Since breaking the news of FXall IPO hitting the road and the offering details, we have been inundated with questions and comments the past few days from folks looking at the upcoming IPO of the Forex ECN company. Management of FXall are currently on a week-and-a-half roadshow meeting institutional investors, prior to the planned pricing of the IPO mid next week (expected Wed Feb 8).
To address some of the issues raised in an organized fashion:
1) Can I see the FXall slideshow being shown to institutional investors? Yes. The slideshow, along with a 20-minute video presentation led by FXall CEO Phil Weisberg, can be seen by clicking here (and then choosing the “FX Alliance” link).

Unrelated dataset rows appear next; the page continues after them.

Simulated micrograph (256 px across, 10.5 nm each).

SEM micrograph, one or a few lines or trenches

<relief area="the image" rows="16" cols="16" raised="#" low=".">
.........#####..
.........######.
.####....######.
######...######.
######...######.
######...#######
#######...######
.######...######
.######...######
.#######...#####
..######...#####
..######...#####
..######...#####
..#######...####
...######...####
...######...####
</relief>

2) What are investors looking for while analyzing an investment in FXall? Good question. And there is no easy or uniform answer. Each investor looks for different things, in different ways, beyond the obvious and basic metrics such as growth in volumes, revenues, margins, profits, competition, industry dynamics….. We believe, however, that potential FXall investors should be able to address the following key questions:
- Growth. Was the fall in volumes in Q4 at both FXall and throughout the Forex ECN industry a one-time blip, or the beginning of some drawn out slowdown? In its prospectus, FXall blamed the drop in volumes on the “Eurozone crisis, which has created uncertainty…”. We don’t buy that. In the past, the BEST times for Forex trading volumes have come specifically during turbulent financial times, when high levels of volatility entice traders.
- Industry becoming crowded? As this is about as commoditized an industry as one can imagine, with clients (i.e. institutional and corporate traders) looking mainly for the best prices out there, where are margins going as more and more players join an already crowded market? As we reported earlier, aside from reporting falling revenues and EBITDA levels FXall has shown a rapid deterioration in its key operating margins (see charts below) the past two years.
- Why the change to a selling-shareholders-only offering? FXall’s original IPO filing back in September showed plans for the company to raise money as part of the IPO, in addition to some selling by existing shareholders. Now, FXall has apparently changed its plans and will receive no money itself from its own IPO, with the entire offering being selling shareholders. Typically, growth companies like to come with a good “growth story” to the IPO market, which usually includes a need for capital in order to continue to expand the business. While FXall will have a healthy $54 million in cash on its balance sheet (after paying a planned pre-IPO $63 million dividend to current shareholders), with little debt, is it signalling to the market that its growth opportunities may be limited?
- …and finally, Valuation. While it is in a different niche than retail Forex firms FXCM and Gain Capital, clearly these companies are all somewhat together in the same boat and dependent on the overall global growth of electronic Forex trading. Is the growth story at FXall that much greater than that at FXCM and Gain, that FXall deserves a higher trading multiple than those companies (see table below)? With the shares of both FXCM and Gain down significantly from their late-2010 IPO pricing levels, how does FXall convince investors the story will be different this time?